You should not try to use Hadoop as a “drop-in” replacement of your current (R)DBMS. That said it is still possible to utilize the power of cluster computing while circumventing its weaknesses when it comes to ad-hoc or real-time queries. We use Hadoop as an on-line system tightly integrated with our application and use it for both, long-running analytical queries and ad-hoc style queries.
In the mindset of a “traditional” database engineer one of the biggest concerns about Hadoop, or MapReduce in conjunction with a distributed file system in general, is the lack of indexes. Set aside that the debate “(R)DBMS vs MapReduce” is most of the time superfluous and sometimes almost leads to religious debates, the absence of a thing like an index is one the biggest hurdles you face when migrating data from a traditional DBMS.
Even though you will love the ability to view your data in any way you want without caring about its structure, at some point you feel that it is not right to always scan you 45TB of log files. (Even though it is soooo easy…).
Brute force is easy. Brute force is bad.
When we began migrating all those TBs of log-style data from our huge MySQL installations to Hadoop we did a lot of testing. We tested everything from Hadoop and MapReduce settings to different MapReduce abstractions like PIG, Cascading, Hive and others. There was this huge mass of data grinning at us and waited to be analysed in multiple ways, from “online” real-time access to “offline” decision making analysis. Due to our multiple views on the same data we came to this conclusion quite quickly: “Brute force is easy. Brute force is bad.” Yes, we can optimize our Hadoop installations and we can choose the really best query mechanism (actually we ended up writing our own), but it will not make things noticeably faster if you continue scanning all of our data all of the time.

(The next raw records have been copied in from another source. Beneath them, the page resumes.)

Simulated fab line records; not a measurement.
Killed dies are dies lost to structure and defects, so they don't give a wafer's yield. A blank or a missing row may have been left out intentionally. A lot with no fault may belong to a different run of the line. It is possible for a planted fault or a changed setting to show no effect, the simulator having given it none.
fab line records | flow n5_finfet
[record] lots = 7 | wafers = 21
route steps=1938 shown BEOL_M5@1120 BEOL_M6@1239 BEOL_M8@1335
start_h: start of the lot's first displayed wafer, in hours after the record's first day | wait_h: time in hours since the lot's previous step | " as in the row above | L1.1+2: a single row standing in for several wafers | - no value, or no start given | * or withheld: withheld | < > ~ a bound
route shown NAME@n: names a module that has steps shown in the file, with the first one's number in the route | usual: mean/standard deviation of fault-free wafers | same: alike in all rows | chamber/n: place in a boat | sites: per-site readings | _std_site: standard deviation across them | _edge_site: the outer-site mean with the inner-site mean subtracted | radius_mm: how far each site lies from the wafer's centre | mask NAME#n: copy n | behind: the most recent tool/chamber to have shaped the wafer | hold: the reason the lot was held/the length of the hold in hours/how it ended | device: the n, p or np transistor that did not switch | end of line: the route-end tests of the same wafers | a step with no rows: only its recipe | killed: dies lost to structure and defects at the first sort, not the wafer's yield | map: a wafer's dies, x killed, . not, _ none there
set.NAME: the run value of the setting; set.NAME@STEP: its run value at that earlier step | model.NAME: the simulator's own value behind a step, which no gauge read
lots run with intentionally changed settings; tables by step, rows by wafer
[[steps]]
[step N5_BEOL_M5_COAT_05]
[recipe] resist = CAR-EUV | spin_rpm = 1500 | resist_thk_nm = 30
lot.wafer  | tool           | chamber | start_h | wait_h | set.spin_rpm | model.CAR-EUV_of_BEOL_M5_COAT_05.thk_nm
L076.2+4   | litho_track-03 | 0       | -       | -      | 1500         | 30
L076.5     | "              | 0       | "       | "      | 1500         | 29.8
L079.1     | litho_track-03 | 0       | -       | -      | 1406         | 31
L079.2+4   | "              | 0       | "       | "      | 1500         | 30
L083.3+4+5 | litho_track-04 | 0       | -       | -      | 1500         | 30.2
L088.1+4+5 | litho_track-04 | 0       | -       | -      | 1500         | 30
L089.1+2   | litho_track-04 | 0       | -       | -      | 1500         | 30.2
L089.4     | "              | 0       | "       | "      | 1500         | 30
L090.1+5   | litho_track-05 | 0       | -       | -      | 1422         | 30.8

Partitions are (sometimes) the better indexes
So, why are you using indexes (in the context of data retrieval)? I know why we did and do. It is all about primary key lookup and data clustering. Say you have the following table (MySQL):
CREATE TABLE ORDER (
id INT
NOT NULL,
product INT
NOT NULL,
customer INT
NOT NULL,
amount FLOAT
NOT NULL,
orderDate DATE
NOT NULL,
PRIMARY KEY(id),
INDEX idx_product_customer(product, customer),
INDEX idx_customer(customer)
)
Just a simple order log with an unique identifier (id) and a single associated product and customer. Since we want to view our data from different perspectives we added two additional indexes on product and customer. (In this example we need two indexes because MySQL can only use the leftmost prefix of an index.)
Dumping the whole table as a single CSV-file into your Hadoop cluster would mean that you always have to use what (R)DBMS call a “full table scan”. It would be pretty much the same like removing all indexes from your MySQL-table. Try to search for all products a customer ordered without the index idx_product_customer. (In fact Hadoop would perform this full table scan an order of magnitude faster.) But it would be ridiculous to remove all indexes from your table. But that is actually what you did when you exported the whole table into a flat-file!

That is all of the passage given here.